Dirty side to clean energy investing
Renewable investments have tripled since 2002, but is quick cash really what the sector needs?
NEW YORK (CNNMoney.com) -- Venture capital is sexy: The glamour of bringing a new business to market, the promise of big returns, the risk of losing it all.
There's no doubt this fast money plays a big role in building the businesses of tomorrow - especially those in the burgeoning alternative energy sector, which has seen funding triple over the past four years.
But venture capital investors often bank on a relatively quick payback, and have high expectations for the firms they back. Those expectations have sparked debate among renewable energy financiers: Is too much venture capital money a bad thing?
Venture capital flowing to renewable energy firms has surged to almost $3 billion last year from just over $1 billion in 2002, according to the data tracking firm Cleantech Venture Network.
"There's just a ton of money trying to invest in companies," said Matt Cheney, head of MMA Renewable Ventures, a San Francisco-based renewable energy finance company.
That's good for startups looking for cash, so long as they can become profitable relatively quickly.
The typical time frame for venture capital firms - which provide cash and provide management expertise usually in exchange for part ownership - is three to five years, according to one venture capitalist.
"Money doesn't have a lot of patience in general," said Cheney. "I'd say eight out of 10 of these operations don't go anywhere. And for those eight, it gets pretty ugly."
Second guessing the company's founders, firing people, bringing in hired guns - these are all things a venture capital firm will try to do if they find themselves writing checks for a floundering firm. And if that doesn't work, the salvage sale begins.
"When they (venture capitalists) lose patience, they start destroying value," said Cheney.
The fact that many renewable energy technologies are still years from being commercially successful, combined with what some say is a lack of places to turn for money, leaves many of these companies especially vulnerable.
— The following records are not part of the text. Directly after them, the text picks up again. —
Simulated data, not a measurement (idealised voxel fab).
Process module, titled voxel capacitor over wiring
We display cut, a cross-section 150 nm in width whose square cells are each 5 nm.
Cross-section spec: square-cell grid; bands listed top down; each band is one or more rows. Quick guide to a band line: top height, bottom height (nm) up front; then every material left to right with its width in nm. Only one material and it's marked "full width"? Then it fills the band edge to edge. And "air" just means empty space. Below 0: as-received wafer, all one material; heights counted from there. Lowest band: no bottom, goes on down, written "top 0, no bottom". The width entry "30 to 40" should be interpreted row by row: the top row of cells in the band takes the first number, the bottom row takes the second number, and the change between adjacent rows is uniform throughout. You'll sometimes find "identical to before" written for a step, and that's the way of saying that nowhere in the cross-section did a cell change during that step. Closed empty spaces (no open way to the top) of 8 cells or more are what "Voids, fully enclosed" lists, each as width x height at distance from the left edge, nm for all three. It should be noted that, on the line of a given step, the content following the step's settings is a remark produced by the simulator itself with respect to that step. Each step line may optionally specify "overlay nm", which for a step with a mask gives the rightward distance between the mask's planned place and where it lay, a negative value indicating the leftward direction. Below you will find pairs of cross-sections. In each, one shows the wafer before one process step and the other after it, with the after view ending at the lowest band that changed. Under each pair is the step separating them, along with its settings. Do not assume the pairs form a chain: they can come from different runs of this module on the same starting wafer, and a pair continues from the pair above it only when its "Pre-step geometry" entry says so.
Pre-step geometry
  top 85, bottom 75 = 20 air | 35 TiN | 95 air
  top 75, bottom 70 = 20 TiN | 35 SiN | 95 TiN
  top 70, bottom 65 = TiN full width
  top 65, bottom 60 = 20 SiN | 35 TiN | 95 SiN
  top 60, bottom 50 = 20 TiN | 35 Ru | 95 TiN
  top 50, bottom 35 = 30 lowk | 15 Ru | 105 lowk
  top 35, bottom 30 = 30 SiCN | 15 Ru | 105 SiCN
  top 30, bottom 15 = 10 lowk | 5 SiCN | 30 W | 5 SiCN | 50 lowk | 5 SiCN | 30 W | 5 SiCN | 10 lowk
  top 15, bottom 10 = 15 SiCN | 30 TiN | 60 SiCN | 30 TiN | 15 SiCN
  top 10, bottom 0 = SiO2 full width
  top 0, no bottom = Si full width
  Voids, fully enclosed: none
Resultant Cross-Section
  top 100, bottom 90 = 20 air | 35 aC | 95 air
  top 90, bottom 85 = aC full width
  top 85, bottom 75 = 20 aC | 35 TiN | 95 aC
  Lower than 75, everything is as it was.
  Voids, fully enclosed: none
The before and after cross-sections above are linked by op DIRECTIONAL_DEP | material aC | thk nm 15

"Private equity is stepping into a space that commercial banks won't fill and the government hasn't put enough money behind," said Peter Gray, a managing director for energy and natural resources at KPMG Corporate Finance LLC, an independent investment bank. "They're filling a gap that shouldn't exist."
One chief executive at a Canadian renewable energy company, who wouldn't speak on the record because his firm is under a government-mandated quiet period, said Canadian financial rules allowed his company to go public sooner, avoiding the need to raise money through venture capital.
He said the Canadian arrangement was similar to a U.S. company going public with an over-the-counter offering, which avoids the extra scrutiny placed on a firm from an exchange such as the Nasdaq or the New York Stock Exchange, but doesn't carry the negative stigma associated with so-called "pink sheet" stocks.
He said raising money in looser public capital markets was better than turning to venture capital.
"I spent 6 years in venture capital, and I know their tricks," he said, referring to the ownership deals the VCs extract from firms they fund.
While some said the government should play a bigger role in funding start-ups, others cautioned that getting the government too involved is a bad idea.
"The government is horrible at picking technologies that merge science and markets," said Cheney. "It's a special beast that can do all that."
"Venture capital is important because it drives a profit motive," said Rodrigo Prudencio, a partner at Nth power, a San Francisco-based clean energy venture capital firm. He said owners of a startup firm "need to have a company that is profitable and not reliant on government grants."
Prudencio took issue with venture capital being characterized as quick to pull the trigger on a struggling company.
"It's not like we're pounding our fists on the table saying 'we want out money back,'" he said. "We're trying to create value for everybody."
But he did say the sudden interest in the sector had the potential to cause problems.
He cited the ethanol boom as one example, as production of the corn-based fuel has exceeded the actual ability of farmers to grow corn, driving up prices not just for corn but for a variety of food products everywhere.
"If too much money flows in, then you create companies that there isn't the market to support," he said.
A hot investment sector also attracts players who haven't done their research, leaving the door open to spectacular losses that could frighten away other potential backers.
Investor interest in hot sectors, such as renewable energy, "is a great thing," said Cheney, the project financier from MMA Renewables. "We just hope everyone is responsible. We can't afford for [investors] to get beaten up and not be happy. Then they sour [on the sector] and don't want to be in it."